Calvin Griffith moved his Washington Senators to the Twin Cities in 1961 knowing the team needed to build a loyal fan base well beyond Minneapolis and St. Paul.
He quickly abandoned an idea to call the Major League Baseball team the Minneapolis Twins, opting instead for Minnesota Twins. It was a distinction with a major difference, that of appealing to millions more people.
"This was the first team in sports to take a regional name, not a city name," said Doug Grow, a former newspaper reporter now writing a Twins history book, and among the few with a "Minneapolis Twins" bobblehead doll.
"Calvin understood this region immediately," Grow said. "He always had seats in his pressbox for outstate and out-of-state newspapers."
When a Sioux Falls, S.D., journalist asked Griffith why he treated the smaller newspapers so well, the team owner took him to the parking lot of Metropolitan Stadium and ordered: "Look where all these license plates are from."
Typically, a third of Twins' fans came from outside a 100-mile radius of Metropolitan Stadium in Bloomington.
That widespread fan base continues today, which Grow credits to Griffith's early efforts.
Twins' management emphasizes Minnesota, North Dakota, South Dakota, Iowa and Wisconsin fans in what the team's marketing pitch calls "Twins Territory."
"Night in and night out, there are millions that are hanging on every pitch, sweating out every victory, crushed with every loss," Twins President Dave St. Peter said. "Because of that, I think there is a responsibility that goes with these jobs to recognize that and to treat your role with the baseball team ... with a great deal of respect."
Since the beginning 49 years ago, the Twins have fielded one of the largest radio networks in baseball, covering much of a five-state area.
People at those stations, more than anyone, know the reach of Twins baseball. They say that despite so many other things Upper Midwest residents can do, they still love their Twins.
"We do a Twins Caravan each January, and attendance continues to grow," General Manager Doug Hanson of KDJS and KRVY in Willmar, Minn., said of sports' largest annual traveling promotion.
Most broadcast sponsors have bought commercials since Hanson's stations began carrying the games.
"And with any business, if they don't have results, they will not continue being a sponsor," Hanson said. "So those are indicators of listenership and loyalty."
The same story came from Bill Dablow, KBMW general manager in Wahpeton, N.D.
"We sell out two bus trips to the Metrodome every summer to see the Twins," said Dablow, whose mother requested a Twins logo be printed on her funeral program.

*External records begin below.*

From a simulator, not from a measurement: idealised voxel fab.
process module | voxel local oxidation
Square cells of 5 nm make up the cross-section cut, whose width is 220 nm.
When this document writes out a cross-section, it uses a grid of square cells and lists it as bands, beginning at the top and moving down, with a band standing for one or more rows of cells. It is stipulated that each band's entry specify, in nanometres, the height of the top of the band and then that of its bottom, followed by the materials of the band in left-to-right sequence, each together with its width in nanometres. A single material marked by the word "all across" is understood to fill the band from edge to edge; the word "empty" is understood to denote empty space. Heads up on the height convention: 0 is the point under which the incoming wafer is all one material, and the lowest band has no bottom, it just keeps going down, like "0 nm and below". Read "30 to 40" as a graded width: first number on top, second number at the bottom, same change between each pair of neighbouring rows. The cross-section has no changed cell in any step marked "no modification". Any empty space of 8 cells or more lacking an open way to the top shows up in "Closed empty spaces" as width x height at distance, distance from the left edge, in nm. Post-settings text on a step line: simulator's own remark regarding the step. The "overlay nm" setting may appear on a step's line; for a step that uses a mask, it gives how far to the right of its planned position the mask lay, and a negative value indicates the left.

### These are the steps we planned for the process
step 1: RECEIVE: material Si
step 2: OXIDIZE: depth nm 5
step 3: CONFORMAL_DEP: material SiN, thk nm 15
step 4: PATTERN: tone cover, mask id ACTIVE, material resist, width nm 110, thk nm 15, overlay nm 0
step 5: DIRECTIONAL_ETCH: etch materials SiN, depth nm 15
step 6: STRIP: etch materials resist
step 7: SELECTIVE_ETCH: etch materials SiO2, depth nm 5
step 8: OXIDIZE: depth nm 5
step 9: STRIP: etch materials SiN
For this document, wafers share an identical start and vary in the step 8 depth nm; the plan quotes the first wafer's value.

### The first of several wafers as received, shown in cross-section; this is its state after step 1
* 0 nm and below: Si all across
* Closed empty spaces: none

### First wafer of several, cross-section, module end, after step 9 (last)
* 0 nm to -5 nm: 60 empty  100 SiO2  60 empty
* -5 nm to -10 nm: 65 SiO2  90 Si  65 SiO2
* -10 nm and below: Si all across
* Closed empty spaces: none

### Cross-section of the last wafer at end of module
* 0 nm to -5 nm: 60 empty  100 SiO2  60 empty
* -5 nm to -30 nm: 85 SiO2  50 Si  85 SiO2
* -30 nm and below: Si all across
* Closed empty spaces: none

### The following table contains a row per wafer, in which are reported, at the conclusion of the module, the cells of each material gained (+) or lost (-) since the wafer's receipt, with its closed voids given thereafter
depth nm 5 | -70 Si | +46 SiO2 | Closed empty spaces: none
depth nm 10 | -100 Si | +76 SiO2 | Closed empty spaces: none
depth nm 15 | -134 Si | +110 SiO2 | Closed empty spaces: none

"The Twins are basically the summer anchor of our programming, and have been since the 1960s," Dablow said.
Frank Quilici, a former Twins player, coach, manager and broadcaster, said after he left the team he traveled the state for a milk distributor and heard first-hand the importance of the Twins.
"They turn that radio on in spring training and don't turn it off until the season is done," Quilici said.
During years of legislative debates over whether to fund a new Twins ballpark, lawmakers from areas far from the Twin Cities often were strong supporters.
Then-Sen. Roger Moe of Erskine, for instance, liked to tell the story about how candidates learned to avoid campaigning in nursing homes during a Twins game, fearing bad feelings if senior citizens were interrupted.
"I know there are a lot of folks night in and night out ... waiting for the game to come on the radio," St. Peter said. "And when we play our last game of the season, there is a heavy level of depression that sets in."
Grow praises colorful broadcaster Halsey Hall - the man some credit for introducing "holy cow" into the sports broadcast vocabulary -- for winning many over to the new team in the 1960s and beyond.
The team president said that those who listen on radio or watch on television, often well outside the Twin Cities, are just as important as any fan.
"Their passion runs as deep as anybody and we need to be mindful of that," St. Peter said.